What started as an anti-authoritarian uprising became a brutal international proxy war. However many years pass, the solution remains the same.

By Farrah Hassen, Foreign Policy in Focus

This week marks the 11th anniversary of the war in Syria.

As a Syrian American, it is difficult to acknowledge such a grim milestone without feeling a profound sense of anguish over the nearly 500,000 lives lost, the displacement of over 13 million people, and the destruction of its cultural relics.

I often wonder whether Syrians and Palestinian refugees I’ve met during my visits there are still safe. I cling on to my pre-war memories, like my euphoric first trip to Aleppo to discover my ancestral roots. I also still remember that tranquil day in 2004 when I basked in the splendor of the impressive Roman ruins at Palmyra, years before ISIL terrorists badly damaged the ancient city.
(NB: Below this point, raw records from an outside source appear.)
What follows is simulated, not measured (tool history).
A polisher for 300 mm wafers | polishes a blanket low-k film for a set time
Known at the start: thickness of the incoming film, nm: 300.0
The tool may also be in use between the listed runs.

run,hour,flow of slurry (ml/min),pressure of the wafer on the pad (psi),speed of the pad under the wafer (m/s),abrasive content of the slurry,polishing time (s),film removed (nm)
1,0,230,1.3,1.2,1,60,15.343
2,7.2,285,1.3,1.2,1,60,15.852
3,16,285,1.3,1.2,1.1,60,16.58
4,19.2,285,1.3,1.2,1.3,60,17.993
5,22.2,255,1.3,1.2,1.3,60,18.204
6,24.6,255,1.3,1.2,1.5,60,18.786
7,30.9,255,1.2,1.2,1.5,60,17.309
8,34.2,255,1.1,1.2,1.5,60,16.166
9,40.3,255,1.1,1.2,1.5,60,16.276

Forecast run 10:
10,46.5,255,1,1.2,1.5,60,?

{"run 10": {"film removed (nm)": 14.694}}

Syrian refugees families who came from Kobani district living in refugees tent in Suruc district

Despite such unrelenting tragedy, the Syrian people have remained resilient while confronting the challenges before them. Refugees have also adapted to their resettled homes and refugee camps throughout the Middle East. While the circumstances are hardly ideal, they are focused on rebuilding their lives and some have started their own businesses. This speaks to their inspiring grit and bravery, which rarely makes the news.